Romans 13:1-7 — A Biblical-Theological Background

It is taken for granted that Romans 13:1-7 is the formative text in the New Testament on civil authority and proper submission. Many people proceed in debates over Christian civics as if it is the only thing that the Bible has to say about politics at all.

This will not be a whole exposition of Paul’s doctrine of the earthly magistrate and citizen, but we will confine ourselves to a biblical theological angle on Paul’s doctrine, inquiring what meaning he invests in the concepts such as authority, God’s servant, the sword, and divine judgment-wrath in the civil sphere. Part 1 will be a brief overview of a “biblical theological” background. That is actually an immodest title. A serious biblical-theological study of this subject would actually be more vast than is realized in our day. This will only be a cursory glance.

What I will argue is that,

God has ordained the office of civil magistrate to carry out temporal justice, such that the Christian citizen offers to it a submission that is constant and contented, yet as to a provisional authority and therefore not an unqualified submission.  

In order to show the true nature of this civil obedience, we will proceed in the following order: (1) the context of Romans as a whole; (2) the structure and grammatical features of 13:1-7; (3) the Old Testament shadows of the dutiful citizen; (4) how this exhortation relates to divine justice in the doctrinal section; (5) how this divine justice exemplified in the civil sphere can function as a motive for Christian submission; (6) parallel texts in the New Testament, and then finally (7) integrating the text with life. Part 1 here will only cover 1-3, or the biblical-theological foundation.

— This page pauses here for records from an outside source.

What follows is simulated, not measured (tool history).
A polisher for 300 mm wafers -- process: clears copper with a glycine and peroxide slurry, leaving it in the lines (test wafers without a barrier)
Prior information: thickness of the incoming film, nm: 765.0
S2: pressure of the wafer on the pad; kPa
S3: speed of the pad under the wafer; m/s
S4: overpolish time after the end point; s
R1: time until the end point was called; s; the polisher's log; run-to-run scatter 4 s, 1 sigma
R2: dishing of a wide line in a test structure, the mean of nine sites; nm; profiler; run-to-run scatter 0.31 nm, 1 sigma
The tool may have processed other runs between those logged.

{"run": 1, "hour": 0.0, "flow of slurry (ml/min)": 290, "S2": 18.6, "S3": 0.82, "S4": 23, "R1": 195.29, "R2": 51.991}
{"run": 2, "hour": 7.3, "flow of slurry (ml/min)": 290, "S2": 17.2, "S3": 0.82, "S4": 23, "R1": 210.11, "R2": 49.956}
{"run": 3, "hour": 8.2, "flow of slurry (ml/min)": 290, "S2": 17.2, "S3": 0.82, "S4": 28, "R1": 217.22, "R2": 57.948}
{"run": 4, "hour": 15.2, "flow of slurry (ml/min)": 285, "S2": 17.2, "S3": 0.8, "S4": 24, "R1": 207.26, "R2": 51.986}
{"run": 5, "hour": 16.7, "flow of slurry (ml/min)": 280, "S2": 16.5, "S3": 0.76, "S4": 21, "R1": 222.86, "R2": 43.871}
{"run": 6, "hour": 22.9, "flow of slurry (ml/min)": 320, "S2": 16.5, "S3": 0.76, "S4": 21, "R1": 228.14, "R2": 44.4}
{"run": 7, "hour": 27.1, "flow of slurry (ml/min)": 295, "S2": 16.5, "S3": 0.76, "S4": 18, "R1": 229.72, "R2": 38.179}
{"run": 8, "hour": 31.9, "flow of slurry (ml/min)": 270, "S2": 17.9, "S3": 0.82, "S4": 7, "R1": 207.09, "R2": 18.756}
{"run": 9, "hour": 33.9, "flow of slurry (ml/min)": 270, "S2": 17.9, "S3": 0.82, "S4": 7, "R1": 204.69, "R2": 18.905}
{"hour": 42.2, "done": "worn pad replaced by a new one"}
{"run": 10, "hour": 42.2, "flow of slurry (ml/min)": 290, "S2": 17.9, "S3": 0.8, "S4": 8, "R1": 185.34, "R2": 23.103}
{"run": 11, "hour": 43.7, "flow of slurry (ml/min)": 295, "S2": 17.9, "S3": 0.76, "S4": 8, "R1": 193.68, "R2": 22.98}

Romans 13:1-7 in the Context of the Epistle as a Whole

However tempting it may be to show how Christ is the fulfillment of the royal office, this is not something that Paul addresses here, or anywhere else in this letter. It would be more faithful to the context to show how 13:1-7 fits into the overall tone of the hortatory section (12:1-15:13)1 given the most relevant doctrinal foundations that have come before (1:18-11:36). The words that begin 12:1 not only signal transition from doctrine to exhortation, but indicate that the doctrine expounded by Paul will function in some way as an informing motive for all of the practical instruction to follow.2 As to the transition from 12:21 to 13:1, Moo may be correct that this is abrupt, “with no explicit syntactical connection.”3 Granting this, we will still be able to discern a common theme. 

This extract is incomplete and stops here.